May 23, 2018 at 5:03 p.m.
Easier process isn't always better
Back in the Saddle
“You should write a book,” someone says.
Yeah, right.
If ever there were a phrase that qualified for the title “Easier Said Than Done,” that’s the phrase.
Trust me on this. It ain’t easy.
And yet, at the same time, it’s way too easy.
Let me explain, or try to.
Just a few years out of college, I sat down at a typewriter with the intent of pounding out the Great American Novel.
Well, maybe “great” was a stretch. But I was, after all, an American, and it would be a novel.
Following the usual advice of “write what you know,” I wrote about young guys like myself dealing with the moral ambiguities of the draft and the Vietnam War and the 1960s.
I can tell you two things: It wasn’t very good, and it was a heck of a lot of work.
Back in the typewriter days, a manuscript for even a shortish novel was expected to be 200 typewritten pages or more, in other words more than 50,000 words.
That’s a lot of typing.
It’s even more writing, because that first draft — with all its scratch-outs and misfires and wrong turns — is a mess.
So, with all its revisions, that mess needs to be re-typed into something manageable. And in the age before Spellcheck, that meant you could repeat a spelling error in your final draft just the way you goofed it up in your first draft.
And when you had the finished product done — my experience dates to about 1972 — there was the whole crapshoot of trying to find a publisher. In those days, that meant spending time with Writer’s Digest, attempting to discern what in the world book publishers were looking for.
If you decided upon one, your next task was to box the manuscript up, send it with return postage and a cover letter off to someplace in New York, and wait.
And wait.
Unsolicited manuscripts in those days went into something called the “slush pile,” stuff that might never be glanced at, let alone read.
In the meantime, what did you do? You daydreamed.
You dreamed about getting that acceptance letter, the one with the big advance, the one that told you they’d never seen anything quite like this and that they were sure it would set the world on fire.
I never received that particular letter. I did get one early on that suggested my characters were a bit too radical and another one a few years later that suggested my characters were a bit too tame.

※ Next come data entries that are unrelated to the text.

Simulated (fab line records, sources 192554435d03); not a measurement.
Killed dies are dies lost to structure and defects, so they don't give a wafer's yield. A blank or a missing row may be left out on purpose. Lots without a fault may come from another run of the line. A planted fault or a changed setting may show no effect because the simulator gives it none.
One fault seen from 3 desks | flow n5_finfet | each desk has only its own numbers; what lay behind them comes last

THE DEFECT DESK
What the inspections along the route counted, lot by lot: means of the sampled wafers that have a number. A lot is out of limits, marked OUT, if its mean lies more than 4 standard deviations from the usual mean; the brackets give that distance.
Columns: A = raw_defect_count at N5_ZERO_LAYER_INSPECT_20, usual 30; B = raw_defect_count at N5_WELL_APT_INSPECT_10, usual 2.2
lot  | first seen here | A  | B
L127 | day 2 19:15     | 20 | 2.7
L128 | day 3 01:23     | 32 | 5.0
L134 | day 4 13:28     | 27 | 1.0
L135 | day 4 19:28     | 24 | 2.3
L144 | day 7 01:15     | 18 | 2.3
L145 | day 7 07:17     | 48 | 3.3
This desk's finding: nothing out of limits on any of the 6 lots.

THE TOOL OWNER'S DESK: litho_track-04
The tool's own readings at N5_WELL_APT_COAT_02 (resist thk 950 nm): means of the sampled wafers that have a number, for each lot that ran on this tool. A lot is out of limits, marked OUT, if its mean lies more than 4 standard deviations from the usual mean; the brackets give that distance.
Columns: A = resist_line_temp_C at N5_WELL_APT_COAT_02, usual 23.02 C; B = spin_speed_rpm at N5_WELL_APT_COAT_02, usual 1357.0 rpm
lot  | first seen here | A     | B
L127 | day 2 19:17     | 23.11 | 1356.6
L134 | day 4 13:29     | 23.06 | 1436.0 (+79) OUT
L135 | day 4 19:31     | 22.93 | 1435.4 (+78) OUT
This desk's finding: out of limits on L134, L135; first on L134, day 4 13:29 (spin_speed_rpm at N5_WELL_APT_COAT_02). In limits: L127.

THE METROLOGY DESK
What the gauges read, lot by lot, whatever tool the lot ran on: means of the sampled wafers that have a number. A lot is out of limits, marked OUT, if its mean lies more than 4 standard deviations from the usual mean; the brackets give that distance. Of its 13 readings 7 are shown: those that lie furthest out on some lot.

And when I say years, I mean years.
Six months was a good response time in those days when it came to submitting a book manuscript to a publisher. A year was not out of the question.
These days, with the world turned upside down, the process is different.
Different. But is it better?
Today, an aspiring author as naïve and clueless as I was in 1972 doesn’t really have to worry about cranky, overworked editors at publishing houses in New York City. Instead, that writer can self-publish with just a few clicks of the mouse.
Is it easy? You bet. I’ve done it myself something like a dozen times.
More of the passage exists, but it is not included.